Abstract
The geology and petrology of the Itoigawa–Omi area of the Hida Gaien belt have been reexamined with pioneering metamorphic zonal mapping of glaucophane schist facies done by Banno (1958). A geologic study shows that crystalline schists of ca. 262-381 Ma, 450 Ma garnet amphibolite, amphibolite, 520 Ma jadeitite, albitite, and rodingite, reaching 10 km long and 2-5 km wide, occur as tectonic blocks of serpentinite forming the Omi serpentinite melange (OSM).
Along the Omi–River of the eastern side of the OSM, chlorite, garnet, and biotite zones of pelitic schists are again recognized across several tectonic blocks of schist, indicating the slightly broken nature of a large metamorphic unit that resulted probably from exhumation of the serpentinite mélange belt. Kfs and chlorite are common throughout pelitic schists along the Omi–River. Thus, biotite- and oligclase-forming reactions may have been K-feldspar + chlorite → muscovite + biotite + quartz + H2O, and muscovite + clinozoisite + quartz → K-feldspar + anorthite + H2O, respectively.

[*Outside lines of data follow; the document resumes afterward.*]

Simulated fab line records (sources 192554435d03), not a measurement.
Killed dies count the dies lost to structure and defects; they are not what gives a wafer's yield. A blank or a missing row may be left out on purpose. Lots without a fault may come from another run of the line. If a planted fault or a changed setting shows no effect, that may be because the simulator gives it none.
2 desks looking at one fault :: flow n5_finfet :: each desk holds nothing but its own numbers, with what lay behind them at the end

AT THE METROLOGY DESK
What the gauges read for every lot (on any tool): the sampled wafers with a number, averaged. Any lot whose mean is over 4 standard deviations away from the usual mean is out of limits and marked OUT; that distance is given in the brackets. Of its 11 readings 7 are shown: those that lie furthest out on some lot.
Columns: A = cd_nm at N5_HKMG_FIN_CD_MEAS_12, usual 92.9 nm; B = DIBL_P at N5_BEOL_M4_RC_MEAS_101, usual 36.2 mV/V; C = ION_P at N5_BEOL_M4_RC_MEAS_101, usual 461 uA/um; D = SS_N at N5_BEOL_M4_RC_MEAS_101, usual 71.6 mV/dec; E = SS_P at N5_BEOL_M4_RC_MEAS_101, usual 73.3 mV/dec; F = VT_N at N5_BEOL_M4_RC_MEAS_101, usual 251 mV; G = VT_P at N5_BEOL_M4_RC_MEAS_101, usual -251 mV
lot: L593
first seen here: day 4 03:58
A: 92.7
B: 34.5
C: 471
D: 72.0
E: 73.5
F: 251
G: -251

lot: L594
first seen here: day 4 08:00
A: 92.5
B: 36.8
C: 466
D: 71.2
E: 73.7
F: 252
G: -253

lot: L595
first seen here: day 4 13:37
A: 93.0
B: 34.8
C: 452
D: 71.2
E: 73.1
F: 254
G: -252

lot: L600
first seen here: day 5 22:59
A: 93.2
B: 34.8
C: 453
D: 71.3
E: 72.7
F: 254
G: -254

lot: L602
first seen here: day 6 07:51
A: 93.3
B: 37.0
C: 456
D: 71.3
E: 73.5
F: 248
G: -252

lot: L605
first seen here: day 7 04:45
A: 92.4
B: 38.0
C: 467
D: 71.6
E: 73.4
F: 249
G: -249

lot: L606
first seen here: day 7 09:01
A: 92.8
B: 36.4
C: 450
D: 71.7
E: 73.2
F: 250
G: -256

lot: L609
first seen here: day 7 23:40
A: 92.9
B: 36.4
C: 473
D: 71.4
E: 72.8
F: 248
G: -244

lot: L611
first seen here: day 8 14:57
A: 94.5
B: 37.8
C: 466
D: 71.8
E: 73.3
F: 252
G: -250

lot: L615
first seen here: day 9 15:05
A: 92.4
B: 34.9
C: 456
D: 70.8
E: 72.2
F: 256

Glaucophane described by Banno (1958) in the chlorite zone of the Omi River has been recognized in composite grains consisting of hornblende core, gluacophane mantle, and actinolite rim. In contrast, glaucophane appears in a few samples along with eclogitic assemblages as plurifacial minerals before, during, and after eclogite facies in the pelitic schists of the western side of OSM (EC unit). Thus, the regional metamorphism described along the Omi–river of OSM (EA unit) is not a retrogressive metamorphism of the EC unit, but a regional hydrothermal recrystallization just before or during exhumation in the serpentinite mélange belt.